Why BLM is More Christian Than Its Evangelical Opponents

Why BLM is More Christian Than Its Evangelical Opponents July 29, 2020

If you are reading this “Progressive Christian” blog, chances are you already know that Christianity is not a homogenous family. There are deep disagreements. Some of them, like whether or not we actually eat Christ at the communion table, end up being a distinction without a difference, and have no impact whatsoever on the lives of anyone outside the church. Others, like whether Black Lives Matter or whether LGBT+ people have the right to exist, do impact the real world, in ways that touch the lives of the most vulnerable and oppressed among us.

Two days ago, former Evangelical pastor Randy Alcorn posted a column to this same platform (albeit a very different channel) that highlights well the difference between his understanding of what it means to be “Christian” and mine. He titled it, “Black Lives Do Matter, But the BLM Organization Opposes Christian Values: So What Should We Do?” Of course, there are countless evangelical blogs out there making similar points, but this one is lengthy, complex and articulate, which makes it ripe for criticism. Alcorn is also a well-established, smart theologian and writer with over fifty books to his name and a worldwide reputation, which I assume means he can take it.

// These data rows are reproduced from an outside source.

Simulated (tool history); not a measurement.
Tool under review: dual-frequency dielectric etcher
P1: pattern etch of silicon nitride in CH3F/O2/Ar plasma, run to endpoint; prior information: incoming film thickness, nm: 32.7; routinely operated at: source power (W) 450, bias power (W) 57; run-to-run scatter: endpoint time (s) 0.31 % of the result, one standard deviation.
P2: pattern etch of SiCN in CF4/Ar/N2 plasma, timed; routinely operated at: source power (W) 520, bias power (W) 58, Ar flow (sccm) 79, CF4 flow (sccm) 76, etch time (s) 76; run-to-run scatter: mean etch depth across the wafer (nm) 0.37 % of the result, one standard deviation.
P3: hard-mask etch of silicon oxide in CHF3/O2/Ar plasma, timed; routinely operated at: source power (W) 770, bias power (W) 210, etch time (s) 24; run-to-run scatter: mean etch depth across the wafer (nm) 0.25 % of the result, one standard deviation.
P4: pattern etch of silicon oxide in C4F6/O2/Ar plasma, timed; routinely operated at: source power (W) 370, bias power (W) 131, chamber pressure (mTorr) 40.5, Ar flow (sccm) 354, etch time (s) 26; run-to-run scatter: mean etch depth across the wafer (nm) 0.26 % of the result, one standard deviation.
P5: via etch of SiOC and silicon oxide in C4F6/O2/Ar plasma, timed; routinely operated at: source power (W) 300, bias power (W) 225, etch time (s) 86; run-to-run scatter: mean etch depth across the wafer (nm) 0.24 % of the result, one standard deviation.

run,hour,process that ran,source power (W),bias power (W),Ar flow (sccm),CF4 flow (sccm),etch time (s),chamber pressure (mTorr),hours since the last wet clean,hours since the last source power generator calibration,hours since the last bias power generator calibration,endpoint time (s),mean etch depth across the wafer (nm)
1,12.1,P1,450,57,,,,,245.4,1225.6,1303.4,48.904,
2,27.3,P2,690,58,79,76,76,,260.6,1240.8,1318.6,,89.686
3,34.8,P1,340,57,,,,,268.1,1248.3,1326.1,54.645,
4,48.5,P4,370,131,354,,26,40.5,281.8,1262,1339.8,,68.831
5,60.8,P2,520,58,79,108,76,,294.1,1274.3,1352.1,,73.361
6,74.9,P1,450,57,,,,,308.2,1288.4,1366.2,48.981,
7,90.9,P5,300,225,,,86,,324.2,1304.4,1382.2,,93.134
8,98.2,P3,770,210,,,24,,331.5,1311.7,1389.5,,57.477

To be clear, this post is not intended to be a “takedown.” Tactics like that aren’t very Christian to begin with, and the truth is that Alcorn is right on nearly every point if you choose to proceed from his (standard evangelical) set of assumptions. But those assumptions themselves are the shibboleths that divide “evangelical” from “progressive,” and they are worth at least some analysis.

Rhetorical Frame

The article opens with a number of paragraphs dedicated to Alcorn’s own credentials, and a plea for a careful, discerning read. Tellingly, Acorn identifies, ”if we were black we would probably think very differently than we do about racial prejudice and instinctively trusting police.” One common thread throughout conservative evangelicalism is that they see a real, concrete, meaningful divide between “we” and “black.” The centered perspective is not that of Christ, or of the entire body of Christ, but is instead that of white conservative Christians. There is nothing in this article that would hint at explicit, conscious racism on Alcorn’s part, but this is just one of many places where an implicit bias toward whiteness and white supremacy shows out.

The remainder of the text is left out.